Female circumcision protested
2004-03-09 20:09
Mogadishu, Somalia - Hundreds of women marched through the streets of Somalia's capital in a rare public protest against female circumcision as aid groups began a nationwide campaign to stop the traditional practice.
The demonstration took place on Monday to coincide with the launch of the campaign which is being organised by three Somali women's umbrella groups representing more than 100 organisations in the Horn of Africa nation, UN agencies and international aid groups.
Details of the campaign have yet to be worked out, but it is intended to educate Somalis about the harmful effects of female circumcision, said Maryan Ali Obsiiye, secretary-general of the Somali Women's Chamber of Commerce.
The United Nations estimates that 98% of women in the Muslim nation have been circumcised.
The custom is seen as a rite of passage to womanhood in the nation of 7 million. It is also sometimes viewed as a religious practice.
"We want to make it clear that there is no religious basis for this practice," said Obsiiye.

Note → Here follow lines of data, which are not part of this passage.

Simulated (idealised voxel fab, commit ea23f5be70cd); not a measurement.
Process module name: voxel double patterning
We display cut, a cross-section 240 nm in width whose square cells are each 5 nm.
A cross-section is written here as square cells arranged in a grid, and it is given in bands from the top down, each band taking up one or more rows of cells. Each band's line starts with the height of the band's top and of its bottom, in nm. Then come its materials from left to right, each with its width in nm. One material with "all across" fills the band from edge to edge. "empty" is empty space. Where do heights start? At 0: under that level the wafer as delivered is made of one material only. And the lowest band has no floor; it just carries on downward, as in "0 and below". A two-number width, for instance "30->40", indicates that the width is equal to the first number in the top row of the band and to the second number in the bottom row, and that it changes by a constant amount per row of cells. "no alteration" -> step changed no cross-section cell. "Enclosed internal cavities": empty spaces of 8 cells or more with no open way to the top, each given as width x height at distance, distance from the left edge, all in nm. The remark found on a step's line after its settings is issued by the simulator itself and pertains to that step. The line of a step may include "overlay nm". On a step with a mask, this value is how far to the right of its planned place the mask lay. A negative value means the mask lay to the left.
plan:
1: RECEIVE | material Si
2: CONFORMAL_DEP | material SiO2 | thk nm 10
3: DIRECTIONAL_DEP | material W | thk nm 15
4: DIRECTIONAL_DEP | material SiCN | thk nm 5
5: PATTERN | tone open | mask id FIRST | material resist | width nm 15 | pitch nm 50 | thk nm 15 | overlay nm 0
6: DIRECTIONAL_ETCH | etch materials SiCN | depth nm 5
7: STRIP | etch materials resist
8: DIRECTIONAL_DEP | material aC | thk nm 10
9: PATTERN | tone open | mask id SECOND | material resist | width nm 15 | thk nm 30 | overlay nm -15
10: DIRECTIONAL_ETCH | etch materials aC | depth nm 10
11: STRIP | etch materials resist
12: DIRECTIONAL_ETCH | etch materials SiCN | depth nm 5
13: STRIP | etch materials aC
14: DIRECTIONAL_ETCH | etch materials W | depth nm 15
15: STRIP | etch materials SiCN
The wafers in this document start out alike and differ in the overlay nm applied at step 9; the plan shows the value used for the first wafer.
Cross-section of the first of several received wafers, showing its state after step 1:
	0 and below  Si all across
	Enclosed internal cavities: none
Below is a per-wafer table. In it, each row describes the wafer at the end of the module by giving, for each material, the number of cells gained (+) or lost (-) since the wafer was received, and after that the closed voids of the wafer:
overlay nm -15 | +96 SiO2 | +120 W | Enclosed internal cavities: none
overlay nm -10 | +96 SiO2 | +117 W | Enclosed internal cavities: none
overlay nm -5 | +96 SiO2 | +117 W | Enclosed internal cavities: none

Circumcision ranges from clipping or burning the clitoris to cutting off all the outer labia and sewing closed the remaining tissue, leaving only a tiny opening.
An estimated 130 million women, most of them in Africa, have been subjected to ritual genital cutting. The number is believed to grow by up to 2 million each year.
The practice is illegal in 18 countries, nine of them in Africa.
But Somalia has been without an effective central government since the 1991 ouster of dictator Mohamed Siad Barre and circumcision remains widespread.